How the bad situation of the young unemployed is covered up, why only the highly educated have a chance and in how far the EU economic crisis may provoke higher labour mobility in Europe.

The Sham: Germany is Successful

There are only three states within the European Union that have a youth unemployment below ten percent. Germany is one of them. In 2011 on average 8.5 percent of the below 25 years-old were registered as unemployed, only Austria and the Netherlands scored better. Why is Germany in such a good situation? After all, the EU is in an economic crisis of which young people suffer especially hard – Europe-wide every fifth young job seeking person is unemployed.

There are two reasons for the low number of unemployed. On the one hand Germany’s economy has been growing since the end of 2009. The GDP growth rate was 3.7 in 2010 and in the past year 3.0. Growth creates jobs and for the past two years the young profited unusually well. For the first time since 2004 the difference between the unemployment rate of those below 25 years and above deceased below three percent.

The Reality: Many Young People are Parked in a System

On the other hand the real scale of unemployment is covered up. Germany is parking many young people in a transition system of vocational schools, further education and skill enhancement programmes. The participants of such measures do not count into the statistics. 320 000 people were part of this system in March 2011, while at the same time 300 000 were registered as unemployed. This shows that the good statistics do not reveal the whole truth. In reality much more then the official 8.5 percent of young people are threatened by unemployment.

This is because the transition system does not guarantee a transition to the job market. “The chance to get a somewhat stable job is very very low”, says Walter R. Heinz, professor at the University of Bremen. In the eyes of Dr. Stefan Sell, professor for social policy at the university of applied science Koblenz, the system is to school like and to distant to what is actually happening on the job market. For many the transition system ends up to be a dead end: “Around 40 percent, that is 150 000, of the teenagers leave the system without being able to begin a proper professional training”, concluded the Konrad-Adenauer-Foundation in November 2011.

Skilled Labour Wanted

The paradox: there are many vacant job positions in Germany. Skilled workers are in demand. In January 80 000 engineer positions were vacant according to the Association of German Engineers (VDI) (The extend of this demand is disputed though). Their president Willi Fuchs believes that Germany will need even more new engineers in the future: “Within the next 15 years half of the current engineers will drop out of the job market”, he told the “Karriere Spiegel”.

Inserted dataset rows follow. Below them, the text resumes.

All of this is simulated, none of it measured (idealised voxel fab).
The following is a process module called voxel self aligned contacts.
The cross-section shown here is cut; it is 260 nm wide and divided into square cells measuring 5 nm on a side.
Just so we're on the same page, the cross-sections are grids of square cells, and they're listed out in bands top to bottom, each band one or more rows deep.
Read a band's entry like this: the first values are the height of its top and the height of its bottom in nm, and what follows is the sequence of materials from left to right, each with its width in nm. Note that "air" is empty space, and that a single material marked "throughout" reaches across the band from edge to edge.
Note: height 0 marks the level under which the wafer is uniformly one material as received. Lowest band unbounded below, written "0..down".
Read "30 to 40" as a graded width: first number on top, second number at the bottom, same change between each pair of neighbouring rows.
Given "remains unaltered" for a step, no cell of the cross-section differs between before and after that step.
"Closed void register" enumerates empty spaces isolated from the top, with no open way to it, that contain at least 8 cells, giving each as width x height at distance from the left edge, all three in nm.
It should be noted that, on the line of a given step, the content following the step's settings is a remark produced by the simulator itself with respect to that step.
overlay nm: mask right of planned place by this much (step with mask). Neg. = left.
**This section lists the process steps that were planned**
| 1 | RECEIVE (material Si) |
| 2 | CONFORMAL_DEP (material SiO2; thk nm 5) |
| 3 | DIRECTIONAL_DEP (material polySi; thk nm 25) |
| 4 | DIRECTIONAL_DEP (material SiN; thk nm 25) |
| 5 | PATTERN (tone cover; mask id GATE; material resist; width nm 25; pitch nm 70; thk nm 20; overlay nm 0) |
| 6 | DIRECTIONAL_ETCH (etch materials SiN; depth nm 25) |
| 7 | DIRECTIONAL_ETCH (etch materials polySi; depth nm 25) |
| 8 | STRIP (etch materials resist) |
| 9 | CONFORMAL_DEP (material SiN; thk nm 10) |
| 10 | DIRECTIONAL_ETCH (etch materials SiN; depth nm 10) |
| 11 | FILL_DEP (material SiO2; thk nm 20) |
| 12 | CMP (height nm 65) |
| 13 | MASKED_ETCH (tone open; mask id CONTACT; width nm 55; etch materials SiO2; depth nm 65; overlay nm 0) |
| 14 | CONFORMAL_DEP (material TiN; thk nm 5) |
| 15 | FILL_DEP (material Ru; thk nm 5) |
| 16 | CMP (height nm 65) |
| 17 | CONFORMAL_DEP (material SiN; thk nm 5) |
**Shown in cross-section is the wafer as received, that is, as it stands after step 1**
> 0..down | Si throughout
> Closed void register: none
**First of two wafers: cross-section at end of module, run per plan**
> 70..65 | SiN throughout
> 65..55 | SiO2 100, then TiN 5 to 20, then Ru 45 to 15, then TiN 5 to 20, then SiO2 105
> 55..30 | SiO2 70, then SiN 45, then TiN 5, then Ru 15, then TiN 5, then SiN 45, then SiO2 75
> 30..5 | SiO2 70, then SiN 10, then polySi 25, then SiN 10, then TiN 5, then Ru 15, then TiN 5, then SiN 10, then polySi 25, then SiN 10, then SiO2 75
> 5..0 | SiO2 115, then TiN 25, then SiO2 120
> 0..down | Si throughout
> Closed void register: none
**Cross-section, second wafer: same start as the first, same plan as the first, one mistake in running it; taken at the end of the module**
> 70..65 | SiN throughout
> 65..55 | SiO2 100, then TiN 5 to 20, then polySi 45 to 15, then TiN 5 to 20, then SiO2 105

However, also in other fields skilled personnel is missing. According to a study of the universities of Bamberg and Frankfurt the “Top-1000-companies” will face difficulties to find employees for one third of all vacancies. The companies have difficulties to find new staff especially in the fields of research and development, as well as IT.

The demographic forecast shows that Germany will need even more young persons for the job market. That is because Germany will lose up to eight million people of the working age until 2030 – “a real danger” to the German economy according to the “Consensual Group on Skilled Labour and Immigration”.

The crux is that only skilled people are able to profit from the economic situation. In contrast people without any training qualification will lose on the job market. They are three times more often unemployed than academics, stay 100 days longer unemployed (264 compared to 177), and had to accept a real wage decrease since 1990. “The low-skilled were unable to profit from the prosperity growth of the past 25 years”, concludes the “Institute for Research on the Job Market of the Federal Employment Agency”.

In general employers expect today higher qualifications and more flexibility of young job seekers. “Especially younger low-skilled people are the real losers of the rising risks on the job market”, professor Dr. Blossenfeld sums up the situation.

Conclusion: Opportunities for skilled Europeans

From a European perspective this means that Germany needs to recruit more high-skilled people from the Member States of the European Union. At least to a certain extent these immigrants may reduce the pressuring need. Therefore, Germany should run “information and advertisement campaigns of intensive scale in European countries”, demands the “Consensual Group on Skilled Labour and Immigration”. Yet, also outside of the EU Germany has backlog demands. From 2007 to 2009 the puny amount of 363 high-qualified immigrated to Germany – while it were 50 times this number to the UK, says Bernhard Lorentz of the Mercator-Foundation.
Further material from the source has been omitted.